First Financial Reaches Agreement with Regulators
- Sep 29, 2010
First Financial Northwest Inc. has entered into a formal agreement with the Federal Deposit Insurance Corp. and the Washington Department of Financial Institutions with regard to improving its financial status.
The real estate lender agreed to maintain or exceed regulatory capital levels at 10 percent tier one leverage ratio and 12 percent total risk-based ratio, which it already exceeds thanks to its board of directors’ Sept. 15 directive that a portion of the company’s capital be contributed to the bank. It must also take measures to better handle loan loss allowance determination, problem loan charge-off and reduction, lending and collection policies, reducing loan concentrations, liquidity management and increasing board oversight. It must also get regulatory approval before cash dividends are paid or any senior executive officers or directors appointed.
According to First Financial president and CEO Victor Karpiak, the bank still continues to contend with challenges including the economic downturn and the steep value decline in its residential real estate collateral. However, he claimed that it has made significant progress on the issues at hand, primarily new management and restructuring of the lending and credit administration department.

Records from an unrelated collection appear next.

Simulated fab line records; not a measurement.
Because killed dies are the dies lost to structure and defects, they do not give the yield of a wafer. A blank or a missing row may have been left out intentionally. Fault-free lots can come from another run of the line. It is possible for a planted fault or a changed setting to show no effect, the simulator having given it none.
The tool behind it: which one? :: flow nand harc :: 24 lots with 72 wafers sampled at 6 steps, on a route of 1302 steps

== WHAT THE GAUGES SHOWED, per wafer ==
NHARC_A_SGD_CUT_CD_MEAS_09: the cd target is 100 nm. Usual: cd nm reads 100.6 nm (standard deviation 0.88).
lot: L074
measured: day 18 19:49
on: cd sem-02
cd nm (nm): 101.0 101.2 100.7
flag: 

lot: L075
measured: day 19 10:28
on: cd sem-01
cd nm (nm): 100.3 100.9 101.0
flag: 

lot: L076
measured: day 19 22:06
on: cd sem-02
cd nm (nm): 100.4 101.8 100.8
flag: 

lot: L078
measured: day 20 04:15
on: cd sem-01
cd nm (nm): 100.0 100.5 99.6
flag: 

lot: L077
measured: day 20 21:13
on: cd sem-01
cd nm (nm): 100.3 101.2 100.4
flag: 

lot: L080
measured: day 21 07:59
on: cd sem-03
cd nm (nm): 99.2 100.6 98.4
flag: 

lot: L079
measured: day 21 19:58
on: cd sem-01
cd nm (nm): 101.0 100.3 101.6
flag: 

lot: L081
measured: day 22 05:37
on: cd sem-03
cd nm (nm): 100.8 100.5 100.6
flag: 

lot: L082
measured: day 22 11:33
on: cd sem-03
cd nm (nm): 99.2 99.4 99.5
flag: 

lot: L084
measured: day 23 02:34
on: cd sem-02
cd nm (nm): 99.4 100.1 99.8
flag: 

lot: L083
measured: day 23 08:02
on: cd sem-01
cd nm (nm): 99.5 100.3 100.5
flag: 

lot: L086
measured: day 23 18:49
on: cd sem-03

When First Financial reported its second-quarter results, the financials included provision for loan losses of $26 million, loan charge-offs of $32.7 million, a $29.3 million decrease in nonperforming assets from the previous quarter to total $137.1 million, and a $9.5 million increase in deposits from the previous quarter while the cost of funds decreased 16 basis points. Additionally, Karpiak said that 30-89 day delinquent loans decreased 29 percent to $8.8 million from $12.4 million the previous quarter. If those figures are representative of the bank’s efforts to bolster their financial performance, they may yet have hope of complying with the feds’ orders.